# Multi-Head Attention Mechanism

This notebook demonstrates the Multi-Head Attention mechanism, a core component of Transformer architectures.

We'll cover:
1. Scaled Dot-Product Attention
2. Multi-Head Attention implementation from scratch
3. PyTorch's built-in MultiheadAttention
4. Practical examples and visualizations

## 1. Import Libraries

In [None]:
import torch
import torch.nn as nn
import torch.nn.functional as F
import matplotlib.pyplot as plt
import seaborn as sns
import numpy as np
import math

# Set random seed for reproducibility
torch.manual_seed(42)
np.random.seed(42)

device = torch.device('cuda' if torch.cuda.is_available() else 'cpu')
print(f"Using device: {device}")

## 2. Scaled Dot-Product Attention

The fundamental building block of multi-head attention:

$$\text{Attention}(Q, K, V) = \text{softmax}\left(\frac{QK^T}{\sqrt{d_k}}\right)V$$

In [None]:
def scaled_dot_product_attention(query, key, value, mask=None):
    """
    Compute scaled dot-product attention.
    
    Args:
        query: Query tensor of shape (batch_size, seq_len, d_k)
        key: Key tensor of shape (batch_size, seq_len, d_k)
        value: Value tensor of shape (batch_size, seq_len, d_v)
        mask: Optional mask tensor
    
    Returns:
        output: Attention output of shape (batch_size, seq_len, d_v)
        attention_weights: Attention weights of shape (batch_size, seq_len, seq_len)
    """
    d_k = query.size(-1)
    
    # Compute attention scores
    scores = torch.matmul(query, key.transpose(-2, -1)) / math.sqrt(d_k)
    
    # Apply mask if provided
    if mask is not None:
        scores = scores.masked_fill(mask == 0, -1e9)
    
    # Apply softmax to get attention weights
    attention_weights = F.softmax(scores, dim=-1)
    
    # Apply attention weights to values
    output = torch.matmul(attention_weights, value)
    
    return output, attention_weights

# Test scaled dot-product attention
batch_size = 2
seq_len = 4
d_k = 8
d_v = 8

Q = torch.randn(batch_size, seq_len, d_k)
K = torch.randn(batch_size, seq_len, d_k)
V = torch.randn(batch_size, seq_len, d_v)

output, attn_weights = scaled_dot_product_attention(Q, K, V)

print(f"Query shape: {Q.shape}")
print(f"Key shape: {K.shape}")
print(f"Value shape: {V.shape}")
print(f"Output shape: {output.shape}")
print(f"Attention weights shape: {attn_weights.shape}")

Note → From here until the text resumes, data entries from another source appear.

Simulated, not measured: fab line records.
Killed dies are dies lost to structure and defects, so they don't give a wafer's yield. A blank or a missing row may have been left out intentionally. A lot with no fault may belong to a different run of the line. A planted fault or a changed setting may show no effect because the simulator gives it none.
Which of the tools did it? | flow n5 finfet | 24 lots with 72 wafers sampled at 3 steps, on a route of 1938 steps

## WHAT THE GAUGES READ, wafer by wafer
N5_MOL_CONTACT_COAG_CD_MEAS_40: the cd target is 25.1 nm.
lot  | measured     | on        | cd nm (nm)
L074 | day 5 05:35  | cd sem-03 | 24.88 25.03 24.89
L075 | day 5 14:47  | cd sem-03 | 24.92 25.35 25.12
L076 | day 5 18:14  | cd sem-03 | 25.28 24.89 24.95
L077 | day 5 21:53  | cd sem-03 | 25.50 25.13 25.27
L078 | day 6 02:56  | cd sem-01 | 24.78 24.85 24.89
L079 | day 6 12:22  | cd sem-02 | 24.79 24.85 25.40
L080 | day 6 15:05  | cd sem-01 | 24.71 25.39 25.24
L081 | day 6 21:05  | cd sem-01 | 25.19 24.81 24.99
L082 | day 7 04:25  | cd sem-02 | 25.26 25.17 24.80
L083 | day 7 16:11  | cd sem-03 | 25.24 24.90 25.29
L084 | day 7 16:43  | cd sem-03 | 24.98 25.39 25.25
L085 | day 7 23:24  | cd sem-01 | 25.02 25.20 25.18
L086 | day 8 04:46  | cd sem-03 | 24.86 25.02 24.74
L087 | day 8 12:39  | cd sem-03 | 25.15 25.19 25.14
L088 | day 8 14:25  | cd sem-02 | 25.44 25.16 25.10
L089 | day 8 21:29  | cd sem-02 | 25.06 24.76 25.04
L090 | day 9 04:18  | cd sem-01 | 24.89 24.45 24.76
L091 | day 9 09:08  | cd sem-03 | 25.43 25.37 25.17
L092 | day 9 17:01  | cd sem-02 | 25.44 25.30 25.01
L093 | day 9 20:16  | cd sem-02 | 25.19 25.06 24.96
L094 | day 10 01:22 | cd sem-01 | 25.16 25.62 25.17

## 3. Visualize Attention Weights

In [None]:
def visualize_attention(attention_weights, title="Attention Weights"):
    """Visualize attention weights as a heatmap."""
    # Take first sample from batch
    attn = attention_weights[0].detach().numpy()
    
    plt.figure(figsize=(8, 6))
    sns.heatmap(attn, annot=True, fmt='.3f', cmap='YlOrRd', cbar=True)
    plt.xlabel('Key Position')
    plt.ylabel('Query Position')
    plt.title(title)
    plt.show()

visualize_attention(attn_weights, "Scaled Dot-Product Attention Weights")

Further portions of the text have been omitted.